Mode of service of notice of termination of tenancies
5 Regarding the mode of service of the notice of termination of tenancies, the Assistant Legal Adviser 1 pointed out that the proposed Committee stage amendment was at variance with the existing arrangement under the Landlord and Tenant (Consolidation) Ordinance, Cap. 7, which required the serving of the notice on the tenant by mail, by post, or by learning it with an adult occupier at the unit concerned. The Senior Assistant Law Draftsman (SALD) explained that the mode of service had to be made simpler as the tenants concerned had to deliver vacant possession upon the expiry of six months after the purchaser had become the owner and should be made aware of the termination of tenancies as soon as possible.
|6 Members opined that since the Bill dealt with the compulsory sale of properties for redevelopment, it was imperative that the purchaser of the lot should arrange for the tenants to be properly notified so that appropriate arrangements could be made by the tenants to vacate the premises within six months after the successful sale of the lot. Members agreed that the mode of service of the notice should be the same as that provided for under the Landlord and Tenant (Consolidation) Ordinance. To allow more time for the preparation of the notice, members suggested and the Administration agreed that the notice should be served on the tenant not later than 14 days, instead of 10 days, after the date the purchaser became the owner of the lot.
Payment of costs
7 The Principal Assistant Secretary for Planning, Environment and Lands (PAS/PEL) referred members to a chart showing the payment of costs relating to the auction. (The chart was tabled at the meeting and was circulated to members vide PLC Paper No. CB(1)1123). The chart listed out the responsibilities for payment of costs in the event of successful and unsuccessful bids. Members noted that where there was a successful bid, the auction expenses together with the legal costs of assignment and tenants' compensation would be deducted from the proceeds of sale before distribution to the majority owners and the minority owners. The expenses would be borne by the majority owners should the sale be unsuccessful. However, where the purchaser defaulted on payment, a decision would need to be made on whether legal proceedings should be instituted to seek relief for loss and damages caused by the default.

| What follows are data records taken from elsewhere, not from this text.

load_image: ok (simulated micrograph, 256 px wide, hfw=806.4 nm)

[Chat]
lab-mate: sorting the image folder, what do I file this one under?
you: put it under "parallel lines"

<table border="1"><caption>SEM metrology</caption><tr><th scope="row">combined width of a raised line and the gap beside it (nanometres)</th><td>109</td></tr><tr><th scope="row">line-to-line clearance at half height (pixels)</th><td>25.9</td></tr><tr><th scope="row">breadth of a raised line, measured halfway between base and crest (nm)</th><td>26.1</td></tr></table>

|8 SALD stated that the proposed Committee stage amendments (CSAs) under clause 4(6) provided that the trustees, the majority owners or the minority owners might seek directions from the Lands Tribunal in case of doubt or difficulty. Since the outcome of the suit was uncertain, members were concerned that some owners might prefer to have the forfeited deposit distributed instead of taking legal action against the purchaser. After deliberations, members agreed that the trustees under the order should only institute legal proceedings against the purchaser upon receipt of agreement in writing by all the majority owners and the minority owners. Otherwise, the deposit money paid by the purchaser would be forfeited to the trustees for the benefit of the majority owners and the minority owners. The Administration agreed to move CSAs to this effect.
9 Members accepted that the trustees' remuneration should be borne by the majority owners irrespective of whether there was a successful bid. They were however concerned about termination of the trustees' appointment and the responsibility for remunerating the trustees should their appointment be extended. Some members considered it unfair to the majority owners to continue to remunerate the trustees after the proceeds of sale had been distributed. They considered it necessary to draw a line to delineate the responsibility between the majority owners and the new purchaser in this respect. Members suggested including a provision allowing the purchaser to appoint his own trustees.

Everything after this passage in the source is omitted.